To continue the string of Jellyfish coverage, the Washington Post profiled Jellyfish in a Sunday “Buzzworthy” feature that described how Jellyfish works and how they started out.
This is the first time that Jellyfish has been covered in the Post (but certainly not the first time it’s been covered in major newspapers).
It’s a glowing profile and reveals a few tidbits:
- The average site discount is 45 percent off.
- It takes within 60 days to get your cash back discount.
- Flocks of rubber chickens sell faster than iPods and go for 30 percent off. (Stay on the lookout!)
Smack Shopping has become the clear differentiator for Jellyfish, which is being leveraged not only for press but to draw shoppers into the site.
It’s a bigger attraction than Jellyfish’s original cash-back model — which is a differentiator in and of itself — but it’s harder to have faith in something you can’t see. The point is that Smack shows REAL PEOPLE getting REAL DISCOUNTS in REAL TIME as opposed to buying something on your own and hoping that the money comes through.
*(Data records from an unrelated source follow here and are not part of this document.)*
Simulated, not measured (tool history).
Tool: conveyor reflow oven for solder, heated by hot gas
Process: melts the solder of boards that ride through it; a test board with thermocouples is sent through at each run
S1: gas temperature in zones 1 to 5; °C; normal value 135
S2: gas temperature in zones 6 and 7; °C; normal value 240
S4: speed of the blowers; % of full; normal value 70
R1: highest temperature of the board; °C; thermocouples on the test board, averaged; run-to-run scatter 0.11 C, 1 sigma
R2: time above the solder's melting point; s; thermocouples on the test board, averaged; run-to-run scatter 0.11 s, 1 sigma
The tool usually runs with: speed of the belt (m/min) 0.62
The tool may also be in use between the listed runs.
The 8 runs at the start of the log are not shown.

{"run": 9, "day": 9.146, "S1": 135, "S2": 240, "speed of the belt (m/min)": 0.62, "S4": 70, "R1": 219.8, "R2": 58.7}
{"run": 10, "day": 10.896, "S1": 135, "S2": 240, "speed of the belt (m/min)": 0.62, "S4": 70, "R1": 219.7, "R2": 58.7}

Plus, it’s just more fun competing against the clock and other people.
Jellyfish also just changed Smack to drop the actual price, not just the cash back percentage — as well as expanding Smack to occur around the clock from midnight to 10 p.m.
I think that Smack should continue to be leveraged as a key differentiator for Jellyfish, but it’s become overwhelming with the around-the-clock model. Simplicity is key for something like this and the once-daily SmackDaddy show was a great pivot point — now I wonder how the traffic is fanning out. Or this could be just one big experiment.